Momentum was against Marc Stier and the Northwest Campaign for Public Transportation at this month’s SEPTA board meeting. Stier, a member of the NCPT steering committee and president of the West Mount Airy Neighbors, had only three minutes to present five points to a group that had recently initiated cuts to midday service on the R8 regional rail line. His arguments followed the woeful Don Nigro, president of the Delaware Valley Association of Rail Passengers, who was interrupted mid-sentence by the board chairman due to a logical inconsistency.

The board meeting came after the November announcement that over 120 trains a week — allowing lines to run only once an hour at midday and every 90 minutes on Sundays — would be eliminated due to continuing budget problems, regardless of the transportation authority tapping into $15 million from highway construction funds in early October to help fill the deficit.
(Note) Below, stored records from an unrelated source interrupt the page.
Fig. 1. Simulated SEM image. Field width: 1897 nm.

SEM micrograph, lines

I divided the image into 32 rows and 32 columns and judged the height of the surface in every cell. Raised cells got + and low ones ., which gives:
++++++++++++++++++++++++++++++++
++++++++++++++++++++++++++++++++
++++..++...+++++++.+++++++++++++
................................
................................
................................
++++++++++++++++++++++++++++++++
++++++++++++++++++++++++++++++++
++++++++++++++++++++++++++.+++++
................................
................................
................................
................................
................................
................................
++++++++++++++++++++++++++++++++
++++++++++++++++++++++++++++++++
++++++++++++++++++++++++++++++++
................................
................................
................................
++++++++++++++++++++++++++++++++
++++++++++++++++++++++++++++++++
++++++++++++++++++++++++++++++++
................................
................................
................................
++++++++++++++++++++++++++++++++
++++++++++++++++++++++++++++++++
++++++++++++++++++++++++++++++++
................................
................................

Stier’s comments primarily described the economic and convenience ramifications of reducing the rail line’s schedule and noted that the consequences would only tilt the slippery slope steeper for R8 cuts.

“In a year or two, when [the board] is faced with continuing budget problems, you will say that the R8 needs to be cut again because of a decline in ridership, a decline you have created with your current reductions,” Stier said.

Cuts to the R8 are likely to save SEPTA a maximum of $500,000 and will affect anywhere from 13 to 25 percent of its ridership during the week.

Although SEPTA approved these cuts last spring, they remain controversial because the transit authority pledged not to implement them until Harrisburg responded to the state budget situation, which may allocate enough money to cure SEPTA’s cash crisis. Stier added that the cuts were also initiated after Governor Rendell’s office offered a way for SEPTA to eliminate this year’s deficit though a “three-prong approach:” the transfer of highway funds described above, access to $10 million in a formerly restricted account and a reversal of the six percent cut in state transit aid, which allots SEPTA another $15 million.

If SEPTA follows the governor’s suggestions, the transit agency can restore $40 million of the fiscal year’s $41 million deficit and avoid fare increases and service cuts this year.

“There should be an allotment for SEPTA in federal money as well as money from the state and city,” Derek Green, chief legislative aide for City Council and executive committee member of East Mount Airy Neighbors, said. “I don’t know why SEPTA isn’t looking to Washington, D.C.”

Although financial momentum is building to fight the deficit, Northwest Philadelphia residents are wondering when vocal momentum on the SEPTA board will be a factor.

Riders and community associations are leaning on Jettie Newkirk and Christian DiCicco, both lawyers representing Philadelphia on the SEPTA board, to give alternative plans a chance.

Newkirk voted against the cuts last spring, whereas DiCicco — son of City Councilman Frank DiCicco — hasn’t been as vocal, noted Stier.

Stier’s presentation noted that SEPTA failed to inform elected officials, community groups, or schools about the cuts, and said that students were stranded on the Suburban Station platform the day the rail services were inactivated. Pasquale Deon, chairman of the SEPTA board, later rebutted Stier’s allegations.

“We didn’t try to hide the information,” Deon said. “We printed a full page advertisement in the Metro, sent notices to each elected official, distributed a press release, and had it reported in the Inquirer.”

Stier attacked the frequently used argument that the R8 and R7 lines parallel and therefore can supplement riders. He noted that the rails are only close by at Chestnut Hill, and that farther down the line, where most passengers board, some stations are a mile apart.

“Some people think that because only the R8 is affected, only West Mount Airy has to worry,” Green said. “These cuts affect the interplay between both East and West Mount Airy. The lines help unite the communities economically and also cuts down pollution and traffic for both.”

Stier also made some political notes to the board. He claimed that implementing service cuts now, SEPTA is making themselves, and not the state, the people’s enemy.

“It is time for SEPTA to be reaching out to community groups to build a coalition of support for mass transit,” Stier said. “In order to do that, you have to stop pitting city against suburbs, busses against railroads and Democrats against Republicans.”

Community groups are now beginning the uphill battle to restore the R8. The West Mount Airy Neighbors currently have an e-mail list of over 800 members, and will soon launch a post card campaign — already 3,000 are printed — in the upcoming weeks.